Bernard William George Rose, OBE, (9 May 1916 – 21 November 1996) was a British organist, soldier, composer, and academic.
A graduate of St Catharine's College, Cambridge, 1935–1939, studying under Hubert Middleton and Edward Joseph Dent, he started his academic career at Queen's College, Oxford, 1939–1940 and 1945–1957, before being appointed Informator Choristarum (organist and master of the choristers) at Magdalen College, 1957–1981: Vice President of Magdalen College, Oxford, 1973–1975. Emeritus Fellow 1981–1996. He was in his later years president of the Royal College of Organists 1974–1976. His Preces and Responses, for use in the Anglican service of evensong, is widely performed. In 1952 he conducted the premiere of An Oxford Elegy by Ralph Vaughan Williams.
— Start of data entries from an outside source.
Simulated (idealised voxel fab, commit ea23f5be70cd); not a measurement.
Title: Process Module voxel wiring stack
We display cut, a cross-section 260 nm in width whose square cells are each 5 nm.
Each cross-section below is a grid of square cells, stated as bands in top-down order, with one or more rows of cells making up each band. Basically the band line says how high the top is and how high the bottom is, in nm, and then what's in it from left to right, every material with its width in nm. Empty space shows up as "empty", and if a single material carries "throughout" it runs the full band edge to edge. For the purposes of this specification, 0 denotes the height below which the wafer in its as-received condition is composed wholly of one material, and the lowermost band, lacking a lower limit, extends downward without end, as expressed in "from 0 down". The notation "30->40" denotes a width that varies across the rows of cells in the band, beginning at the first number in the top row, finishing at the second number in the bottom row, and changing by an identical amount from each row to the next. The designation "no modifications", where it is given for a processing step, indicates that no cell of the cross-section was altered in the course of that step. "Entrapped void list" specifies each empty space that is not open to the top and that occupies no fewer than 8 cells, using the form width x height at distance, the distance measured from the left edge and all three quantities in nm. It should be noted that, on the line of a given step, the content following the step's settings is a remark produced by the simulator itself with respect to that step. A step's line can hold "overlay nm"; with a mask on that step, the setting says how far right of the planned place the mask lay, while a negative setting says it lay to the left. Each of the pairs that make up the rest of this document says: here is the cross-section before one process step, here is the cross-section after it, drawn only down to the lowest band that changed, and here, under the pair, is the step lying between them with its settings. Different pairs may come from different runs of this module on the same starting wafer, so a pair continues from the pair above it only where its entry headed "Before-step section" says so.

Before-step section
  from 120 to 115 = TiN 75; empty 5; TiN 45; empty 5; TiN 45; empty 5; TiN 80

A chorister at Salisbury Cathedral from 1925 to 1931, Bernard Rose studied the organ under Sir Walter Galpin Alcock, and was appointed as an assistant organist at the cathedral aged just 15. He continued to study the organ under Sir Walter when he became a student at the Royal College of Music from 1933 to 1935. He won the organ scholarship to St Catharine's College over Edward Heath. As Rose began his position as a tutor in music, organist of The Queen's College, Oxford, and conductor of the Eglesfield Music Society, the Second World War was declared. He volunteered and was seen by an army selection board and called up in September 1940, when he underwent training. He was commissioned as a second lieutenant in 2nd Northamptonshire Yeomanry on 26 January 1941. He saw action in the North African and Italian campaigns as a "Desert Rat" with the 4th County of London Yeomanry (Sharpshooters), and took part in the D-day landings on 6 June 1944. Captured on 13 June 1944 during the Battle of Villers-Bocage in Normandy, he spent the remainder of the war at Oflag 79, a German POW camp near Brunswick, Lower Saxony, until the Ninth United States Army released him and his colleagues on 12 April 1945. He left the army with the rank of captain.